Loop with map_df in batches/chunks of 2 vectors (not all at once)?

purrr

#1

I’m trying to map a function to obtain album data from Spotify’s API for a data frame of album titles and respective artists, but it seems that my loop works better when I limit the number of albums the function searches for to 2.

Is there a way – perhaps something in purrr– to automate my loop to only search for album data in batches/chunks of 2 (or any number)?

Here’s an example:

library(dplyr)
library(spotifyr)
library(purrr)

# from Spotify's developer page
Sys.setenv(SPOTIFY_CLIENT_ID = "xxx")
Sys.setenv(SPOTIFY_CLIENT_SECRET = "xxx")
access_token <- get_spotify_access_token()

Artist <- c("Spiritualized", "Fleet Foxes", "The Avalanches", "Ween")
Album <- c("Sweet Heart, Sweet Light", "Helplessness Blues", "Wildflower", "The Mollusk")

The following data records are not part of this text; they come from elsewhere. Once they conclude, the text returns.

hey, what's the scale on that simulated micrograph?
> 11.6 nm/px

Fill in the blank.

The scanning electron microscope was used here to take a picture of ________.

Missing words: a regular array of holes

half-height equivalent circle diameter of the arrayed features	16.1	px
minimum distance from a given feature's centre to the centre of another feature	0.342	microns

mydata <- data_frame(Artist, Album)

get_album_data <- function(x) {
  get_artist_audio_features(mydata[["Artist"]][x], return_closest_artist = TRUE) %>% 
    filter(agrepl(mydata[["Album"]][x], album_name, ignore.case = TRUE)) %>%
    mutate(mydata[["Artist"]][x])
}

# will work here but is inconsistent
album_data <- map_df(seq(1, 4), get_album_data)

# what I want to be done automatically
album_data_1 <- map_df(seq(1, 2), get_album_data)
album_data_2 <- map_df(seq(3, 4), get_album_data)

Created on 2018-02-21 by the reprex package (v0.2.0).


#2

Are you sure that your inconsistency doesn’t come from the way Spotify limits crawling? What happens if you add timeout to your get_album_data (e.g, Sys.sleep(10) for 10 seconds)?

To do what you are asking, you can add additional mapping, but I’m not sure it’ll help, to be honest:

> purrr::map(c(1, 2, 3, 4, 5), function(x) {c(2*x -1, 2*x)})
[[1]]
[1] 1 2

[[2]]
[1] 3 4

[[3]]
[1] 5 6

[[4]]
[1] 7 8

[[5]]
[1]  9 10

#3

Great idea, Misha. I’ll try that. Is that something I can just add to the end of my function?

ex:

get_album_data <- function(x) {
  get_artist_audio_features(fantano$Artist[x], return_closest_artist = TRUE) %>% 
    filter(agrepl(fantano$Album[x], album_name, ignore.case = TRUE)) %>%
    mutate(fantano$Artist[x])

    Sys.sleep(10)
}

I really do appreciate you answering all of my questions, by the way. Super helpful for me


#4

Actually seems like it only works when I place it in the beginning of my function


#5

Yes, this is what I meant. You can try with lower sleep times if that works.